This page includes a list of resources and references for those who want to better understand why we exist and what we will accomplish, with notes from our founder, Hal Huggins:

The Case for Reparations, by Ta-Nehisi Coates
This is the article that moved me to create Ride 4 Reparations. It is included as a chapter in Ta-Nehisi Coates’ book, We Were Eight Years in Power, but it was originally written for The Atlantic magazine. The same is true for all the chapters in the book. 

What Holocaust Restitution Taught Me About Slavery Reparations, by Stuart E. Eizenstat
This Politico Magazine article conveys the ethos of Ride4Reparations. It acknowledges the wrongful exploitation of enslaved people, and the continued and current suffering from that long-ago wrong. The author advocates actions similar to those advocated and enacted by Ride 4 Reparations, including education about the role of slavery in making America rich and powerful and the fact that many current inequities can be tied back to slavery. Eizenstat promotes programs to reduce and/or eliminate those inequities, and he argues against paying reparations to individuals. We agree with him, and we consider voluntary donations to our Recipient Partners to be a type of reparation.

Slavery reparations seem impossible. In many places, they’re already happening, by Thai Jones
This Washington Post article describes two groups that are paying reparations to those who were abused or their descendants.

H.R. 40
H.R. 40 is the proposal to study reparations that has been brought up in congress every year since 1989 but has never been debated.

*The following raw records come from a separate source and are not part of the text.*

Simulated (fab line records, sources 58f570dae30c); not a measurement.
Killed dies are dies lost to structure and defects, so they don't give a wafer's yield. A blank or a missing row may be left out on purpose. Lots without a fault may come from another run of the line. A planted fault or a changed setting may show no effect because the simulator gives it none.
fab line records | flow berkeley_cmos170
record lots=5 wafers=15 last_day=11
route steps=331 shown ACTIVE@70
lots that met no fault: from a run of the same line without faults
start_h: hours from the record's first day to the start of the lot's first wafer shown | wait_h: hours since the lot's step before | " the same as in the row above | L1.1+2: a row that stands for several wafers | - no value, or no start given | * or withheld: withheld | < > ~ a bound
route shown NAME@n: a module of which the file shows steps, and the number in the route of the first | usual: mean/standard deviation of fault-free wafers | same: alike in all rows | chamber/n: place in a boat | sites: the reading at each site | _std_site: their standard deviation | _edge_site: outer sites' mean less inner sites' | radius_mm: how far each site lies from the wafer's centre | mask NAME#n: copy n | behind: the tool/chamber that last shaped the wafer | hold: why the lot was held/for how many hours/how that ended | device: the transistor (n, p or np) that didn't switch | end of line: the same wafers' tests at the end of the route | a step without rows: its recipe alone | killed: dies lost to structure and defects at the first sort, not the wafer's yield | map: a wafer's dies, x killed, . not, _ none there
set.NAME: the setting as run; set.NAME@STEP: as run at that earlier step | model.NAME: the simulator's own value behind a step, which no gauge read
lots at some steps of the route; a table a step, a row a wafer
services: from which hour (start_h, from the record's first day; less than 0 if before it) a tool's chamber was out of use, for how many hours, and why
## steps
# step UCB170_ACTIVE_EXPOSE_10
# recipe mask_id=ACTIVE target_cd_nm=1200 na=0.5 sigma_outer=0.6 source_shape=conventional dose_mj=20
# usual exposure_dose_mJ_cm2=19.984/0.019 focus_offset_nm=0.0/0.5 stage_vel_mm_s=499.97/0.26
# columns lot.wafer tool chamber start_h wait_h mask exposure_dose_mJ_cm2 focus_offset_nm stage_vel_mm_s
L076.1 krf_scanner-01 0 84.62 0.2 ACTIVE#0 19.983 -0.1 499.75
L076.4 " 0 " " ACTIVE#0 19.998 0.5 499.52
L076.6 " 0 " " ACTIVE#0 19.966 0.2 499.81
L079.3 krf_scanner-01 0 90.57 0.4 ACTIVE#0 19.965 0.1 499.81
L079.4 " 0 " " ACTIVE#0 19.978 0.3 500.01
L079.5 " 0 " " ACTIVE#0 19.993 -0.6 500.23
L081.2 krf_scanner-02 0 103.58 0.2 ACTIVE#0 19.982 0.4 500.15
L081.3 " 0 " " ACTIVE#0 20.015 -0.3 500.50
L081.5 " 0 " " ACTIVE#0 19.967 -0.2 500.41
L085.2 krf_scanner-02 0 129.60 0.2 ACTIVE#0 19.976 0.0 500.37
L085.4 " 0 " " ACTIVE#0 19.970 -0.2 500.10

The Mapping Prejudice Project, at the University of Minnesota
This is fantastic research showing us “how digital tools can illuminate structural racism and transform our understanding of the past.” Mapping Prejudice reveals how racial covenants have shaped the Twin Cities in ways many of its residents are unaware. Segregated Seattle and Mapping Inequality have done similar work in other parts of the country.

Jim Crow of the North
This is a powerful documentary created by TPT’s Minnesota Experience team and the Mapping Prejudice team. In the words of Kirsten Delegard from Mapping Prejudice project, “We are making a case for reparations. That’s the point of all of this. I hope that people leave an encounter with our map with the feeling that we MUST do something.”

Minnesota churches launch 10-year plan for racial healing, reparations, by Jean Hopfensperger 
This article in the StarTribune on November 28, 2020 describes an effort with goals very similar to ours. They refer to “Truth and Reparation.”